I’m currently looking at dMEV, potentially Brookvent for ventilators and Greenwood for extract, but I have no idea how to work out the overall heat losses in order to get an idea of how my ASHP heating bills might be affected.
I appreciate that a lot depends on current situation and how much moisture is generated.
At the last count three rooms have trickle vents, 2 have ventilation into chimney, 1 has a painted over airbrick to the outside, and the only extract is a cooker hood in the kitchen and an intermittent extract fan in loft bedroom.
I don’t use gas for cooking, and most of the time it’s just me in a 4 bed house.
I monitor temperature and humidity in each room of the house, as well as half hourly and have data going back 15 months.

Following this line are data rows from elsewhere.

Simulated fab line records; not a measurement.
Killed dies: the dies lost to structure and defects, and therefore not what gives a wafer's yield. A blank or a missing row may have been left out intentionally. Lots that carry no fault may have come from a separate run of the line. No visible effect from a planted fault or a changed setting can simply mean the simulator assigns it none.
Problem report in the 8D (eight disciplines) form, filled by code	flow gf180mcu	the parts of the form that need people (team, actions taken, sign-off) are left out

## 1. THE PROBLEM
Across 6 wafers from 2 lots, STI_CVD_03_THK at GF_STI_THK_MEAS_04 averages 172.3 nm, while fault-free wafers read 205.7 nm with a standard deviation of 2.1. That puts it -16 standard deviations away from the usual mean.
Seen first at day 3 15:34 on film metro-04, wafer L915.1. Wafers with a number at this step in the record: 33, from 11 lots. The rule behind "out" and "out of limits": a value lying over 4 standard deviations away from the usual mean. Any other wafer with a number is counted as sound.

The Greenway brochures refers to running costs in terms of jars of coffee or tins of beans - not a currency I’m familiar with
!
My ASHP heat loss survey shows 26% of total heat loss (7988W) attributed to ventilation (2063W), as calculated from ‘custom air changes/hour’. An air-test showed an air permeability rate of 15.1 m3/m2.h, and a second test with all intentional vents (trickle, chimney and airbricks) left open indicated an increase only to 15.6 m3/m2.h.
Part of the underfloor insulation work, still on hold, is draughtproofing around the edges of the floors, but unsure how much difference that will make to overall infiltration.
Q: How would I convert the measured m3/m2.h to air changes/hour to see how closely the model matches reality?
Do you know the area and volume of your house?
There is a complication that the permeability test gives results in SAP units of gross area and volume but PHPP ach is based on treated floor area and subsequent conversion to volume.
I would calculate the total volume of air per hour using the permeability readings and then see how many air changes an hour that work out as.
Thanks Tim,
Total floor area from a 2015 Carbon Co-op survey was 138.6m2
EPC total floor area is 155m2
I have room-by-room internal floor area and volume from the ASHP heat loss survey, total internal floor area is 125m2.
I’ve been trying to understand how to ‘calculate the total volume of air per hour using the permeability readings and then see how many air changes an hour that work out as’, but not got there yet.
I have even resorted to AI which suggests that ACH=(Infiltration Rate×Envelope Area)/Volume, and even if my house were a cube (which it of course isn’t) the ACH would be 16.
Is that the right approach?
The complication is that volume differs between SAP/EPC and PHPP. Therefore strictly speaking one of the constants isn’t constant. The other constant is the surface area. I do not know how SAP calculates that but for PHPP it is the external measurements around the outside of the structure, so under the floor, outside the walls and over the loft insulation. I think SAP measures the inside volume including internal walls, but I’m not sure.
Permeability is pretty useless for serious retrofits as it is dependent on surface area, whereas ach is not, so you need to remove surface area from the number. I’m neither a mathematician nor a physicist but converting m3/m2.h to ach must involve 2 sets of calculations. Air is measured in m3 either way.
1 ach = 1 (your house volume)/h
15.1 m3/m2.h uses (volume of air/h)/your house surface area
In seriously hoping, at this stage, that a mathematician reviews this post!
Multiply permeability by surface area as used to calculate the figure, giving the permeability of the whole house rather than an average m² of it. This gives the total volume of air passing through your house. Then divide by the volume of the house to give the number of air changes. Hour remain constant throughout.
To summarise the above, yes,
ACH=(Infiltration Rate×Envelope Area)/Volume
is correct.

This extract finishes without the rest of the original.